We are investigating the potential investment fraud actions of Marlon Cole of Legend Securities. Please call 1-866-817-0201 for a free and confidential consultation with a private attorney specializing in the representation of investors.
Mr. Marlon Cole has also worked for Spartan Capital, Fordham Financial, E.J. Sterling and Blackbook Capital. He has recently been the subject of scrutiny by securities regulators for actions taken while he was with Legend. He recently entered into a settlement agreement with FINRA, one of these regulators where Cole neither admitted nor denied the allegations against him.
The allegations against Cole are that from April 2013 through October 2014, while Cole was associated with Legend Securities, FINRA alleges that Cole engaged in excessive trading, unsuitable trading, and unauthorized trading. Specifically, Cole engaged in excessive trading in the investment accounts of six senior citizen investors that had trusted Cole as their broker.
One way to prove that an account was traded excessively is through the cost/equity ratio, the level of costs of an account per year as a percentage of the value of the account. Turnover, the number of times the account was sold and purchased, also serves to measure illicit activity. During the Relevant Period, Cole’s trading is alleged to have generated cost-to-equity ratios ranging from 29.82% to 589% and turnover rates ranging from 6.01 to 63.39. Such costs and turnover rates were inconsistent with the objectives of the senior investors, yet likely generated steady commissions for Cole.

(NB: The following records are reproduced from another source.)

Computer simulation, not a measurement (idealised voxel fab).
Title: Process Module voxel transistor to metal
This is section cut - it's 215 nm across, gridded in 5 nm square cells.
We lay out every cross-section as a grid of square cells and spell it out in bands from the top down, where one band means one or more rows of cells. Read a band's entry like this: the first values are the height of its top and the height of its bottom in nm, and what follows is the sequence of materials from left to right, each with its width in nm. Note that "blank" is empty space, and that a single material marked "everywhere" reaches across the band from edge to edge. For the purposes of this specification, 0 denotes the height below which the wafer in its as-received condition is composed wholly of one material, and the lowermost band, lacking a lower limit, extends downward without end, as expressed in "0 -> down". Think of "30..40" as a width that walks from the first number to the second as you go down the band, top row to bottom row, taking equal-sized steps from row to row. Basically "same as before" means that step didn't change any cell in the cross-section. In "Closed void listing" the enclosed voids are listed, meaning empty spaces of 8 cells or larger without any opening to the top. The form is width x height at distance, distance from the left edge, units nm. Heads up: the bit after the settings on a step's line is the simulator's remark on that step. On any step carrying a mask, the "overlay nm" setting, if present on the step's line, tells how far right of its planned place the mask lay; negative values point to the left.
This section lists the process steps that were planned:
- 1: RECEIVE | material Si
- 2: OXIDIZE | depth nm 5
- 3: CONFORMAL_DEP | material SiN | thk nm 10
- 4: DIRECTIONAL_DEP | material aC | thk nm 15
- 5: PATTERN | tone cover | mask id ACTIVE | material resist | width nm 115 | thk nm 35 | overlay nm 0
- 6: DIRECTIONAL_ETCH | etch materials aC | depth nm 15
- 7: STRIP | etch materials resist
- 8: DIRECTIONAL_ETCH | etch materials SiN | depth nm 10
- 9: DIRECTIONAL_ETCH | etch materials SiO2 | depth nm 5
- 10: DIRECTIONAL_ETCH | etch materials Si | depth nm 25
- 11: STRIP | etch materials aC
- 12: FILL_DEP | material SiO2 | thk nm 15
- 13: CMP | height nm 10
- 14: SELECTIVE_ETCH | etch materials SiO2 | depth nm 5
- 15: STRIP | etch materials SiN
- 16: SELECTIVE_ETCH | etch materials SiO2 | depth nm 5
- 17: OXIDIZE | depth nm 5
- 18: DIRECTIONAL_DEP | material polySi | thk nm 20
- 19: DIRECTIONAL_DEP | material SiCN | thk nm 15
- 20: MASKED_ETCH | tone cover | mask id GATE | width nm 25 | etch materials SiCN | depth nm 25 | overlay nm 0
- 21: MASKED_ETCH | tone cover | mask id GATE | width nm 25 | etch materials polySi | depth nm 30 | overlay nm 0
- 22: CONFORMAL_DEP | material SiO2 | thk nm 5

Under FINRA Rule 2111, a registered representative must have a reasonable basis to believe, that a recommended securities transaction or investment strategy is suitable for a customer. Relevant to Cole’s trading here, the Rule prohibits excessive trading and trading that lacks a reasonable basis in light of a customer’s investment objectives and risk tolerance.
Rule 2111 also requires that where a representative controls an account, a series of recommended transactions, even if suitable by themselves, be deemed excessive and unsuitable for the customer when taken together in light of the customer’s investment profile.
When the costs in an account are so high that there can be no expectation of a reasonable return, no rational investor would knowingly agree to them. That is alleged in the present matter. The six customers here had investment objectives of growth and income or speculation. The sales charges for the six customers were in the form of both commissions and markups and mark-downs. Both were alleged excessive in light of the profiles.
This is not the first time Cole has been alleged to have engaged in securities fraud. In 2011, Cole entered into a similar settlement with the Alabama Securities Commission. That settlement centered on allegations that Cole “engaged in dishonest or unethical practices” including unauthorized trading in a customer account.